President Donald Trump’s last minute declaration that “I believe in NATO” will do little to reassure a world that for eighteen months has watched in bewilderment as he has trashed the alliances and multilateral institutions the United States itself did the most to create. Trump’s refusal to sign the joint communiqué from the recent G-7 meeting despite the efforts of America’s chief allies to accommodate Trump’s blustering demands offers a recent example. Others include his misleading complaints about burden-sharing at the recent NATO summit, his false claim that Germany is “captive to Russia” and his baffling attack on British Prime Minister Theresa May.

Trump’s ditching of the Trans-Pacific Partnership and the simultaneous trade wars he has initiated against all of America’s major trade partners threaten to tear apart the international trade order. He has withdrawn the U.S. from the Iran nuclear deal and the Paris Climate Accord. Trump has proposed drastic cuts in U.S. funding to the United Nations and withdrew the U.S. from the U.N. Human Rights Council. As international opinion turns against Trump’s unilateralist behavior, America First has quickly morphed into America Alone.

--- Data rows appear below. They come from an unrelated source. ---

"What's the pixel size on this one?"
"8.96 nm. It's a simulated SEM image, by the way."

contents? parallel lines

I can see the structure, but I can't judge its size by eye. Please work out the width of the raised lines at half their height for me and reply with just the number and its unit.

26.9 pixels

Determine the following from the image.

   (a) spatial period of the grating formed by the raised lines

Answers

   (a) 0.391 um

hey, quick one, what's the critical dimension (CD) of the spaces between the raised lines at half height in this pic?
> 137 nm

Of course, Trump is not the first American president to balk at multilateral commitments, or bicker with U.S. allies or offer support for autocrats. But no previous president has mounted such an across-the-board assault on the basic principles and institutions of the post-World War II liberal international order.

Trump’s illiberalism goes beyond an amoral transactionalism. The quarrels with America’s allies over trade and defense burden-sharing are not really about bargaining for a better deal. Rather, Trump uses deal-making as a cover for weakening democratic socially progressive, culturally tolerant and internationally open governments, parties and movements across the Western world while simultaneously strengthening authoritarian, nationalist and protectionist governments, parties and movements around the globe.

Trump has gone out of his way to embrace authoritarian leaders abroad who tear down democratic institutions and violate human rights. Most famously, this includes Russian President Vladimir Putin, whom Trump congratulated for the latter’s victory in a fixed election despite the pleas of his own advisers who wrote in Trump’s briefing book: “DO NOT CONGRATULATE.” Trump’s bizarrely obsequious behavior toward Putin at their recent summit meeting in Helsinki offers another example.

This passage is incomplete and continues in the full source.